As more companies begin to delve into Big Data and analytics on a larger scale, they are beginning to notice that data mobility is one of the largest challenges. Hadoop clusters – whether deployed on-premises or leveraging cloud-based services such as Amazon Web Services Elastic Map Reduce (EMR) – previously required a coupling of the data to the compute nodes that makes for a sticky situation should a company want to develop a hybrid cloud approach to meet their analytics needs. Suppose an enterprise starts their foray into analytics by deploying a small Hadoop cluster within their enterprise. Most companies will take such an approach as the cost of learning the Hadoop ecosystem in the cloud can be costly. Once they’ve figured out how to use the Hadoop tool-chain to develop their analytics applications, they then see that using cloud resources such as Elastic Map Reduce as very enticing. EMR clusters can be spun up and put to use to run a particular analysis and then torn down just as quickly in order to reduce resource consumption costs. It’s a perfect case for leveraging cloud resources in the manner for which they were intended.
Unfortunately, this type of scenario doesn’t come without it’s challenges. Most companies will leverage Hadoop clusters to analyze data from varying different sources in order to reveal relationships in the data that were previously unknown. In doing so, they will be tasked with needing to architect very large ETL (entry, transform, load) workflows to ingest all of this data. NetApp has helped address this challenge previously with it’s NFS Connector for Hadoop and is doing so again with the newly released CloudSync.
For those that have not heard of the NFS Connector for Hadoop, let’s quickly review. Imagine if you were a large law firm for instance. You have approximately 250TB of unstructured data currently hosted on a NetApp FAS disk array and accessed via CIFS (Windows file shares). One of the big challenges in the legal vertical is eDiscovery. There are software tools available to process a large corpus of documents, look for keywords, and/or find documents that have a certain level of relativity. However, such tools are typically very expensive and only used on a case-by-case basis. What if you wanted to do a search across all cases that the firm has ever worked? Searching through 250TB would be very cumbersome and just creating the indices would be a feat. The Apache Hadoop ecosystem provides scale-out tools such as Apache Solr and Tika that can handle these types of searches with ease. Traditionally the data would need to reside on an HDFS filesystem hosted on the same cluster where Solr and Tika were also installed. With the NFS Connector for Hadoop, and NetApp’s advanced NAS capabilities within Data ONTAP, an Apache Hadoop cluster can be configured to access this data where it resides on the NetApp FAS disk array without any need for ingest into the Hadoop cluster. Feel free to check out NetApp’s latest Technical Report regarding the NFS Connector for Hadoop for more info.
Building on what NetApp has done with the NFS Connector for Hadoop, today’s Hybrid Cloud Launch introduced a new tool called CloudSync. CloudSync is a cloud-hosted service giving customer’s the ability to seamlessly move data from an on-premises NFS server to an S3 bucket hosted on AWS.
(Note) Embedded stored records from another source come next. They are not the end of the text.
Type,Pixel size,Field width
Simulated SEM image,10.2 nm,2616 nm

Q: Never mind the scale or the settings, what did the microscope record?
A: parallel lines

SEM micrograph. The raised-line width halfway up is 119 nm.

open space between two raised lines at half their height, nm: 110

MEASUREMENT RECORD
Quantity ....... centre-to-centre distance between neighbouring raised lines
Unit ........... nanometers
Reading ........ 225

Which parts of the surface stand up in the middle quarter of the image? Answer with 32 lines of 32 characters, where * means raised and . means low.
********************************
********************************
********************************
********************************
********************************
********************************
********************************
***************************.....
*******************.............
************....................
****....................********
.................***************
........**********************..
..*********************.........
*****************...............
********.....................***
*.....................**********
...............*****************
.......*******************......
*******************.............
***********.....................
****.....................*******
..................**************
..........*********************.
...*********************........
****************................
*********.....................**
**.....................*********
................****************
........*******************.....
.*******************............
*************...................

Data in an S3 bucket can then be consumed by such services as AWS Elastic Map Reduce. This gives customer’s the option of performing analytics in their on-premises Hadoop clusters or via the use of cloud-based Hadoop services. Data can be selected for replication at a directory level – either at the root NFS mount point or a sub-directory further down the directory structure. Replication relationships can be sync’d, re-sync’d, paused, or deleted. There is currently no facility to schedule relationships, but with NetApp’s new found passion towards DevOps it may be only a matter of time before an API is released to orchestrate such a thing (NOTE: I do not know this for sure. I’m only speculating).
In addition to all of these capabilities, CloudSync isn’t just for folks that own a NetApp FAS disk array. It can be used to migrate data hosted on any ‘ole NFS server. That gives customers using traditional HDFS clusters the ability to migrate their data to AWS using the “newish” NFS Gateway for HDFS as well.
A subscription to CloudSync can be established in the AWS MarketPlace using the following URL: https://aws.amazon.com/marketplace/pp/B01IQ35IFE
NetApp continues to drive innovation for Big Data architects. Innovations like CloudSync are just another way NetApp has shown they are not just a storage company. They are designing meaningful solutions to solve Data Management and Data Mobility and create a true Data Fabric.